The commenter sonepatchworth, who (hee, hee) doesn't think the Fed will raise rates at their December monetary policy meeting, left the following comment at my post, "211,000 New U.S. Jobs All But Guarantees a Fed Hike":
If RW thinks higher rates will not traumatize an economy with a labor structure, capital structure, and cash flows adjusted to and dependent on the embedded subsidy and distorted signals of artificially low rates, and RW thinks higher rates will not start to rupture artificially levered-up asset price bubbles, then RW implicitly endorses the effectiveness of artificially lowered interest rates at creating real and lasting improvements in jobs, productivity, and asset prices.
In other words, if RW's prediction is correct that the Fed can allow rates to rise and the economy will not turn for the worse, then Keynesianism is correct!
Generally, I would consider such a troll attack infra dignitatem to respond to. However, commenter Hollow Daze followed up with this comment:
Very well said. I would like to hear RW's response to that...So based on the possibility that there are some EPJ readers genuinely confused, I will slice the sonepatchworth's comment to bits.
First, sonepatchworth creates something of a straw man when he writes, " RW thinks higher rates will not start to rupture artificially levered-up asset price bubbles,"

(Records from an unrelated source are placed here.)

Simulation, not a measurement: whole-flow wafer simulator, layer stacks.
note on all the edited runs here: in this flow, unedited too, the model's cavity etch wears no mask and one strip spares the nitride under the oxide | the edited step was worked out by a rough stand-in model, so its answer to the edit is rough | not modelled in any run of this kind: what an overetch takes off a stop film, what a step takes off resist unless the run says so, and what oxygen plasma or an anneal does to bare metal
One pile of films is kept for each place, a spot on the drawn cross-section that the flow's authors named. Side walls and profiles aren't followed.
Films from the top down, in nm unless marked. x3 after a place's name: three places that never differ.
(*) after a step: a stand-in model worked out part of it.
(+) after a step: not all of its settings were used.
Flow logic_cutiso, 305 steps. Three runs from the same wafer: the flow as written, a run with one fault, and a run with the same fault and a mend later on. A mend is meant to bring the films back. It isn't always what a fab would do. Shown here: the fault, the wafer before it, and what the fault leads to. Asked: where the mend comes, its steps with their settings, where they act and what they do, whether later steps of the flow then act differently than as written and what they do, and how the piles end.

I do not hold the view that all Fed rate hikes will not start a crash of the Fed manipulated economy, merely, as I have pointed out here at EPJ and emphasised in the EPJ Daily Alert. a 25 basis point hike in the target rate is minuscule. In my book, it is not much different than a Fed rate hike of 0.000000001%, That is, this will result in no slowdown in Fed money supply growth because it is a very small matter, especially if we start to see an acceleration in price inflation of the type that I am expecting.
More significant, however, is that sonepatchworth and most of the financial community have their eye on the wrong interest rate. The most important interest rate (and, again, this is something I have pointed out in the EPJ Daily Alert) is the effective funds rate. This rate, as can be seen in the chart below, has been climbing for some time:
Despite this climb in the effective Fed Funds rate, money supply growth has generally been growing,
This can occur if the natural rate, by which I mean the rate that would exist if the Fed didn't interfere in the rate market, is climbing faster than the effective rate. It is this growth in the money supply, caused by the natural rate-effective funds rate differential that is fueling the current Fed manipulated boom. There is a level at which the Fed could raise rates and it would stop the manipulated boom, but we are just far from that point.
I hasten to add that I do expect some climb in the effective Fed funds rate, once the Fed raises the "target rate," and I will have a more detailed discussion in the ALERT about this, so I won't go into it here. It's suffice to understand here that a minuscule hike in the target rate is unlikely to mean a slowdown in money growth, Thus, far from being a Keynesian who " implicitly endorses the effectiveness of artificially lowered interest rates at creating real and lasting improvements in jobs, productivity, and asset prices," I just have a sharper, deeper and more sophisticated understanding of interest rates, money supply growth and Austrian Scool Business Cycle Theory than does sonepatchworth.
Rates below market levels create the distorted boom, which we are experiencing now. There is nothing "lasting" about this manipulation, since it requires greater and greater amounts of new money to be added to the system to keep the manipulated boom going on. It is a boom that will eventually end, if for no other reason than because it will ultimately lead to serious accelerating price inflation that will cause the Fed to seriously raise rates significantly enough to stop money supply growth (Alternatively, a price inflation crack up boom is theoretically possible that could destroy the currency.).
Thus, I see nothing "effective" about such Fed manipulations.